If you bake, brownies are the one recipe that you will likely make again over time unless you don’t love chocolate. If that’s the case, then we can’t be friends. But, if you’re like me, or my daughter, a dose of chocolate in any baked form provides the often necessary relief after a hard day at work, or a long day of household chores.
Truth be told, we eat brownies here at all hours of the day. After school snack, lunch box treat, post-meal dessert, and I’m afraid to say, this morning, breakfast. I feel better coming clean about that. While I don’t endorse eating brownies for breakfast, once in a while I’m willing to take a pass on the perfect mom standards and let my daughter eat a brownie for breakfast, so long as it’s accompanied by a tall glass of milk. I don’t know why the glass of milk helps justify the breakfast brownie pass, but it does. I guess that food guide school training is more heavily ingrained in me than I thought. I have been confidently reassured by my daughter that it’s ok to serve a brownie for breakfast. The other day, when I forgot to pack a spoon in her lunch bag, I declared that I had screwed up, and wasn’t perfect, to which she responded, “it’s ok that you’re not perfect; that’s what makes you a mom.” Hmmm…sometimes I wonder who the parent is in our relationship!
At at any rate, brownie lovers hardly need coaxing to eat them, and because I love to bake and read cookbooks, I don’t just settle on one recipe to make over and over again. I make brownies often, because I’m asked to do so, and it’s one of the few recipes that will have my daughter bolt into the kitchen to help me bake. That’s partly because of the reward at the end of the road, but also because of the bowl licking exercise that inevitably entails as a result. It’s a win-win, she would say.
We’ve made these brownies twice. The first time, I asked my daughter to pick out a recipe for brownies from my library. Her ten year old mind very adeptly picked up a title called “Brownie Points” by Lisa Slater. This book is all brownie-all chocolate-no messing around with other dessert recipes to cloud the issue. When you need pure chocolate, this book will satisfy the craving. After reviewing the endless selection of recipes, we settled on the Classic Brownie. How couldn’t we? This recipe is loaded with two kinds of chocolate, lots of eggs and very little flour. This results in a very dense, fudgy, chocolatey brownie. Definitely at the opposite end of the spectrum from cake brownies. Decadent, rich and very good. So good, in fact, that Meat and Tater Man’s co-worker emailed me for the recipe. So here it is, Elena, just for you.

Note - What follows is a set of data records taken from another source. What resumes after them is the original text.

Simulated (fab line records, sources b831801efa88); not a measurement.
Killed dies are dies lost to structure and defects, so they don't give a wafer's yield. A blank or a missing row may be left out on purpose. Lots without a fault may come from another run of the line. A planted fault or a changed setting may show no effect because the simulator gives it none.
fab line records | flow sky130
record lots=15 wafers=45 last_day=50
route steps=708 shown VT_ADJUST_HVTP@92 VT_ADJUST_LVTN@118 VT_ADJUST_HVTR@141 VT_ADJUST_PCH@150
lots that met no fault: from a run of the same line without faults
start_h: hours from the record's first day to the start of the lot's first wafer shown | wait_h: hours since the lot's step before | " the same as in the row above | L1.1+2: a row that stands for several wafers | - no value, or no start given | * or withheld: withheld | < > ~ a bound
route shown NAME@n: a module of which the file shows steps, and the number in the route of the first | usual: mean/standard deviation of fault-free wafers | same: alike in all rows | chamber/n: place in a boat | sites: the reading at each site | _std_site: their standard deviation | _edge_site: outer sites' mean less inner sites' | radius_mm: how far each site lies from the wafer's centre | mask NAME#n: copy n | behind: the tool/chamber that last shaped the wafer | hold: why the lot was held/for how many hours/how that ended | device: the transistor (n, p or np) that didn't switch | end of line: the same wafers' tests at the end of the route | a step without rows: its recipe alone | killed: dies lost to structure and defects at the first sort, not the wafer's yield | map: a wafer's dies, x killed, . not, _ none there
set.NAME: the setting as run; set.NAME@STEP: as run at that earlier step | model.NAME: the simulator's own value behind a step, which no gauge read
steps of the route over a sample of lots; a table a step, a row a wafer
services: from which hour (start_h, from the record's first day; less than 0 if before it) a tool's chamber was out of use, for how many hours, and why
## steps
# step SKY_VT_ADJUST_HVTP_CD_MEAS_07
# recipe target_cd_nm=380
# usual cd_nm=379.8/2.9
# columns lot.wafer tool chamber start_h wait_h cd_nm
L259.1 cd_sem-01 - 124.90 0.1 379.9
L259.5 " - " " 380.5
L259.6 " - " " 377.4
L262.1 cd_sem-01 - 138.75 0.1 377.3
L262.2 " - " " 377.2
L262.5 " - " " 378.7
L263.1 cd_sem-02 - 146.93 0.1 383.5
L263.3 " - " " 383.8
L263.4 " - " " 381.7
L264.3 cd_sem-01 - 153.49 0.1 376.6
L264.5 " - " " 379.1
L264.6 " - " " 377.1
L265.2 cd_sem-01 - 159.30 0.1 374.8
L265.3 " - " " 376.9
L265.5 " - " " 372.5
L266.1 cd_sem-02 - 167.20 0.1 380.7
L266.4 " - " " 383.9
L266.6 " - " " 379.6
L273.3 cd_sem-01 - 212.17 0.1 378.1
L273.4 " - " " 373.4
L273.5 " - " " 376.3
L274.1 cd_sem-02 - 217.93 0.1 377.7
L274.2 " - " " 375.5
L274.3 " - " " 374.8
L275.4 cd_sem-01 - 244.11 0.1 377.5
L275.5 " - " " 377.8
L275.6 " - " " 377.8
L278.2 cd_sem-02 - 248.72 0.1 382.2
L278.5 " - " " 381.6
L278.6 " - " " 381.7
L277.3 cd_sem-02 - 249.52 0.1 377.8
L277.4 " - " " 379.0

This is Lisa Slater's Classic Brownie recipe from her book, Brownie Points. This recipe will yield a moist, dense, fudgy brownie, and Lisa specifies a short baking time to ensure they don't get overbaked. This helps ensure the brownies will stay moist and tender.
With regards to ingredients, I used all purpose flour, and for the chocolate, since I didn't have bittersweet chocolate, I used 3 oz of unsweetened chocolate (instead of 2), and 11 oz of semi-sweet chocolate chips (instead of 12 oz bittersweet chocolate). It worked exceptionally well. While Lisa notes that the instant coffee addition is optional, I've found that adding coffee of any kind to chocolate always heightens the flavour of the chocolate. This is a tip I got from Ina Garten's recipes over the years. I've also found that the addition of salt called for in baking recipes always makes a difference. I urge you not to skip these additions.
Here are some additional notes worth mentioning, from Lisa's book. She calls these (appropriately) Brownie Points!
The recipe makes almost 6 cups of batter. Because many of my recipes call for this batter as an ingredient, you can make a smaller batch of brownies and freeze the rest of the batter. Pour the brownies into a parchment-lined 8x8-inch baking pan, 3/4 of the way up the sides, and bake as instructed. Place the remaining batter in a freezer bag and refrigerate for up to 3 months or freeze indefinitely. Defrost before using. Instant flour is found in the baking section of grocery stores as “Wondra.”
Ingredients
- 1 cup butter
- 1 cup brown sugar
- 1 1/2 cups granulated sugar
- 12 oz bittersweet chocolate, chopped
- 2 oz unsweetened chocolate, chopped
- 6 eggs
- 1 Tbsp vanilla extract
- 1 tsp kosher salt
- 1 Tbsp instant coffee granules dissolved in 1 Tbsp hot water (optional)
- 1 cup instant or all-purpose flour
Instructions
- Preheat the oven to 300 F.
- Line a 9x13-inch pan with overhanging parchment paper.
- In a medium saucepan, melt the butter over medium heat with the sugars. Use a heat-resistant spatula or a wire whisk to mix. At first, the liquefied butter will settle over the sugar. Keep stirring until the sugar and butter have completely combined. The sugar will still be somewhat granular, but it will have incorporated the butter into a single, smooth mass.
- Remove from the heat and cool for 10 minutes. Add both chocolates. Whisk until smooth.
- Add the eggs and whisk until the mixture is thick and shiny.
- Add the vanilla, salt and optional dissolved coffee granules. Mix to blend.
- Add the flour and whisk only until smooth.
- Pour into the prepared pan.
- Bake for 30-35 minutes only. The center will puff and the edges will appear glossy and firm. The center may appear soft underneath the surface, which is fine.
- Remove from the oven and let cool to room temperature.
- Refrigerate until firm.
- Place a cutting board over the pan and turn upside down. Remove the parchment paper. Invert them onto another board and slice into cubes, rectangles or triangles.
- Store in the fridge wrapped in plastic for up to 2-3 weeks. Freeze wrapped in plastic and foil for up to 6 months.